Posted by Montse | 04.07.08, 09:56 GMT
How do I get in touch with Gugu? Any contact numbers? Clayson (SABC...in RSA)
Posted by Clayson | 02.07.08, 08:34 GMT
Nearly FOUR MILLION Zimbabweans have already voted with their feet! The only solution now is for Morgan Tsvangirai to form a Government-in-exile (he did get the majority of votes in the last election, and has the only claim to legitimacy in Zimbabwe), form a Central Bank and to start printing a new Zimbabwe currency to replace the worthless one of Mugabe. If he convinced all the Zimbabweans living outside the country to use it, it would deprive the regime of the income it receives from taxing the money relatives sending home!
Zimbabwe will collapse economically, and soon. The job now is to have structures ready for a rescue of the people and economy of the country so when Mugabe finally dies in office something can be salvaged.
Posted by Lucien | 01.07.08, 09:55 GMT
Sanctions against Dictator Megabe sounds a nice moral judgement.
So should we also impose sanctions against China for Tibet? We
could boycott Olympic Games? And then nearer to home Sanctions
against England( UK) for Iraq Illegal war. Boycott London Games?
America , trying to ' negotiate ' with the Democratic country of
Iraq; 'demanding to stay in Iraq with all US forces available in
December. Oil Contracts to be negotiated at the Barrell of a Gun.
No sactions available .Obama might get us!
Where does it end. Bring our heroes home and let us live in peace.
Posted by Jim | 30.06.08, 23:16 GMT
Simon Green - Sorry to be a 'louse' but the British were also training the Zimbabwean army , including at the height of the massacres of the Ndebele by Mugabe's army in 1985.
Google 'The 'Expanding Torrent': British Military Assistance to the Southern African Region' African Security Review 1996 , on BMATT in Zimbabwe in the 80s and 90s.
Also google - Panorama The Price of Silence you'll be able to get a transcript there with interviews with British government and military officials including 'General Sir EDWARD JONES
British Military Advisory & Training Team
1983-85'
The North Koreans, Chinese and Russians were training his military too - including the notorious 5th brigade - so the Communists and the free marketeers were equally involved.
The officials confirmed the British govt knew about the massacres but kept on training Mugabe's troops, giving him aid money and selling him arms.
Blair was still selling Mugabe spare parts for jets in 2000
Posted by Duncan McFarlane | 30.06.08, 22:13 GMT
Let's just assassinate him. Killing him to protect others and prevent hi killing them would be the moral thing to do. It has nothing to do with colonialism, its just the humane thing to do.

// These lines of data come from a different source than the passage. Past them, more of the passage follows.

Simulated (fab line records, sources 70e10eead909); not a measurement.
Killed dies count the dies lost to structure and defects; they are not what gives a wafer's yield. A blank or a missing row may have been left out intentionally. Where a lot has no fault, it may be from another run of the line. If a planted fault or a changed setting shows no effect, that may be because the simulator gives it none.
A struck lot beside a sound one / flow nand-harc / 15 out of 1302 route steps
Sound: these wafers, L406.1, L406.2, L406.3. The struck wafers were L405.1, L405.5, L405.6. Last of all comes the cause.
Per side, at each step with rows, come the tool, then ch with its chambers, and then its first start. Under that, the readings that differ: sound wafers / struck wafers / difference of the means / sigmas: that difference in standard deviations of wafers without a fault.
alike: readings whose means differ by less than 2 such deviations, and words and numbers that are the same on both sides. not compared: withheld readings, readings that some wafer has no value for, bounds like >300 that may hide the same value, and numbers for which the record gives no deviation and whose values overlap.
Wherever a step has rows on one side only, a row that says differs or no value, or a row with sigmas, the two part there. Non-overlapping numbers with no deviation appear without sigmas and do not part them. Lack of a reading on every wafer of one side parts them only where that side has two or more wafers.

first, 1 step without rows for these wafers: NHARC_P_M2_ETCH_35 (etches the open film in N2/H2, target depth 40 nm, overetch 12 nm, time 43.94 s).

Posted by JF | 30.06.08, 19:41 GMT
ss
I took your advice and asked a rape victim I know the question you suggested. She was unclear on how you felt her personal demons absolved Mugabe but assured me that her experience did not leave her feeling the need to rape others. Nor did she feel her rape gave her license to harm anyone else.
You sink extremey low to find excuses for this monster
Posted by Bomber | 30.06.08, 19:23 GMT
"Colonialisim has been dead and gone for 50 years in some countries such as nigeria which gets 30 billion pounds in oil revenues per year but the african mindset does not progress by doing things for themselves. Japan was bombed into the ground in 1945 but its now the second biggest economy in the world Africa should be left to its own devices."
Japan and germany were never colonized for a 100 years. Colonialism scars the mind of the nation. It took 150 years after america got independance to overcome its colonial mindset to become a noted world leader. So comparing japan with zimbabwe is not productive. After a nation has been raped by coloniialism and drained of its wealth it is not easy to get the self respect back. Ask any rape victim.
Posted by ss | 30.06.08, 18:10 GMT
Robert Mugabe should be giving two options:1,Step out of power and be free from prosecution or 2, stay in power and be prosecuted for crimes against humanity.
Posted by Remove Mugabe from power | 30.06.08, 16:40 GMT
Gugulethu Moyo is correct, in that tight financial sanctions are the only way to destroy Robert Mugabe, I would also argue that the closure of Embassies in key western countries eg UK, USA, France, Germany etc would also be very effective as would restricting Zimbabwean Airlines as the Canadians have done.
However I am not in favour of power sharing, they would assinate Morgan Tsvangirai within months.